We name cows, goats, donkeys, horses or any other animal we plan to keep for more than a year. Because of this time limit, we seldom named steers. Bulls-yes, cows-yes, but since we sold steers (emasculated bulls) at 400-500 lbs. they were simply identified with their mother, (Piggy's steer, Buggy's steer, etc.) The Steer originally was going to be sold as a yearling, but he has skills. He can't roll over or ride a bike, but he can escape anytime we tried to load him. He is not mean or aggressive, but he can jump and he knows where the weakest part of the lot is.
Now he is big as well as agile. We may never load him. He is big enough that the cowboys who would rope and load a cow are now a little scared of the steer. They think that if he and their roping horse got in a tug-of-war, the Steer would win. They are probably correct.
Although he is basically gentle, this half longhorn beast is now very big and as such needs to be respected. Earlier this year I was feeding the cows some cubes by hand. I never feed bulls out of my hand but I would feed The Steer this way. As I was feeding him he flicked his big horns up at a fly or such and knocked off my cap. The Steer weighs between sixteen and seventeen bills, (1600-1700 lbs.) and his massive head got within a few inches of mine. That was a very sobering thought.

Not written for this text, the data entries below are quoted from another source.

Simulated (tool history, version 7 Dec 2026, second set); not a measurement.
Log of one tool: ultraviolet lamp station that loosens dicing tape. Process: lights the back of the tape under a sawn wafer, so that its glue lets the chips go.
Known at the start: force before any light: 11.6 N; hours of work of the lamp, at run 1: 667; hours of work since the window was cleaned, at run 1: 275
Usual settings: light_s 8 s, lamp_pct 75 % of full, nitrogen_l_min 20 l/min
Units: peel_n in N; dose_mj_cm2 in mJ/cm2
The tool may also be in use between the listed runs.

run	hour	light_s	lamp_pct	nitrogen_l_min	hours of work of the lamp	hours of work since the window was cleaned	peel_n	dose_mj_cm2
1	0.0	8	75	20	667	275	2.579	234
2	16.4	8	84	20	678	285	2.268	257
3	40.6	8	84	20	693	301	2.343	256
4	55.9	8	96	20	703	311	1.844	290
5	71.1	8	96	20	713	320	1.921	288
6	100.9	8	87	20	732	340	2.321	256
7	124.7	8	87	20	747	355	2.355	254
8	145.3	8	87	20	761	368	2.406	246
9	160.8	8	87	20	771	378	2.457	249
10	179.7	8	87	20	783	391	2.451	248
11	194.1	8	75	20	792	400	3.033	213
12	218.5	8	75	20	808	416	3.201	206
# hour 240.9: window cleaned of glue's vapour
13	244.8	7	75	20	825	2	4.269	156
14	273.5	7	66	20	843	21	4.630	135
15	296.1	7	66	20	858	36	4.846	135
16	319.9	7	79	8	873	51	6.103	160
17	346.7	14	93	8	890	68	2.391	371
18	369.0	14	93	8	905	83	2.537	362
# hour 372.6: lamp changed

One thing about The Steer that I like is reminds me of oxen of olden days. He looks exactly like the beasts of burden that were instrumental in the logging and freighting businesses that built East Texas. I can only imagine how much raw power a yoke (two) of oxen like The Steer would have. Even though I know the Green Mule could outwork a half dozen oxen, the physical size of the oxen are impressive. He looks much larger in person than in picture. Even digital photography can't capture The Steer. He has skills.